Sometimes, it takes a few small tweaks rather than big sweeping changes to make life easier. With these tips, you can make a big difference to your quality of life in Norway.


There are so many things that make Norway an excellent place to call home, including the standard of living, abundance of spectacular scenery, and high salaries, among many other things.

However, moving to another country comes with plenty of bumps along the way, and it can be hard to settle at first, or even later on.

Luckily, regardless of whether you are new to the country or have been here a while, there are many things you can do to improve life in Norway without having to reinvent the wheel.

Embrace the food…

Norway may not be blessed with the same internationally revered cuisine as France or Italy, but learning to love the food can help you feel a lot more at home.

You can do this without having to go anywhere near fermented fish or a sheep's head, we promise.

Instead, start small, find your local favourites and learn to enjoy them. For example, a hot dog from a convenience store can become a guilty pleasure on a Monday night, fish burgers could become a mid-week staple, and kjøttkaker could become a firm favourite when you're craving some comfort food.

And, of course, this extends to the local confectionary. We are firm believers that the chocolate here trumps anything found back in the UK.

…and the eating habits

Welcoming new eating habits with open arms will help you feel more settled and offer an excellent opportunity to strike up conversations and get to know people better.

Firstly, there's taco fredag (taco Friday). Let's not question why Norwegians eat Mexican food on Fridays or why they use tortillas instead of taco shells. Instead, let's breathe a collective sigh of relief that rakfisk fredag (salted and fermented fish Friday) doesn't exist.

If you're finding it a bit tricky to make friends, inviting people over for taco fredag might be a reasonably easy place to start, and you won't need to be a whizz in the kitchen to impress your guests either.

If Mexican food isn't your thing or doesn't feel Norwegian enough, then you could perhaps make a Norwegian style breakfast with eggs, pålegg (toppings) and bread. One way of sparking up a lively debate would be to ask friends or colleagues what the best pålegg is.


Buy an Ostehøvel 

The Swiss have army knives, and Norwegians have their trusty cheese knives. This is an essential piece of equipment for any Norwegian kitchen and one you'll likely bemoan not having if you choose to move away.

The cheese knife is a nifty little invention that lets you cut nice thin, uniform slices of cheese. If you want to make life that much easier, we'd recommend opting for a plastic one, although they don't look as nice.

Seriously, if you are reading this, live in Norway and don't own one already, go out and buy one.


See the sights (while sitting down) 

Norway is home to some spectacular scenery, and to see some of the very best you don't need to go on a 12-hour hike.

Instead, you can see some of the best sights you have to offer while sitting down. This can come in the form of a road trip that takes you down the Trollstigen or along the Atlantic Road, or by hopping on the train and taking either the Bergen line or the Flåm Railway.

These more laid-back methods for seeing some of what Norway have to offer will help you fall in love with the country without having to stress about blisters, midges or whether it might rain or not.

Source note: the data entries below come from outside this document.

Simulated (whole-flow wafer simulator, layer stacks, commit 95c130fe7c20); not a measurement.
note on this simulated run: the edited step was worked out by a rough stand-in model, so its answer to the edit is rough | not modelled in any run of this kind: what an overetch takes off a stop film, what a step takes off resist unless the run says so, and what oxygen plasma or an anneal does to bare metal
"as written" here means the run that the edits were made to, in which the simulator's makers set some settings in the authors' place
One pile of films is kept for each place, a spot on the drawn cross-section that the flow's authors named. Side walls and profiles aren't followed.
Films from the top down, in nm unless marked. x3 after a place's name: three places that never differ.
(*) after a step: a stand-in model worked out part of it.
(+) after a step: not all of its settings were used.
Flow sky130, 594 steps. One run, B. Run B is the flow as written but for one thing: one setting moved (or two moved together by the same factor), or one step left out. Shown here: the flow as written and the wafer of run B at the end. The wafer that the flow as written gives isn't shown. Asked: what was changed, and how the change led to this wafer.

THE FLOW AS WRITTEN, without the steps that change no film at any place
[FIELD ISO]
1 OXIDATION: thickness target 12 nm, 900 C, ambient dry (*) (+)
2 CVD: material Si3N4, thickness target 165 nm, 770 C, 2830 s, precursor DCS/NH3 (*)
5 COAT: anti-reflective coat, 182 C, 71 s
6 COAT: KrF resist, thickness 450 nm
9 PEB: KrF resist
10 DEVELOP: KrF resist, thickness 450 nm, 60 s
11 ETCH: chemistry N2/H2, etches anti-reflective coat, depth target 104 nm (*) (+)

Stay informed (with The Local, hopefully) 

Since you're currently reading The Local, chances are more than likely that you already stay up to date with what's going on. But keeping on top of current affairs over your morning coffee or daily commute is the best way to feel more integrated into Norwegian society and learn more about what makes the country tick.

Spend time outdoors 

Norwegians live and breathe for the great outdoors, and it's no wonder. We all, of course, are aware of the fact that Norway boasts terrific scenery. However, you might not have known that spending two hours a week in nature is associated with better health and well-being.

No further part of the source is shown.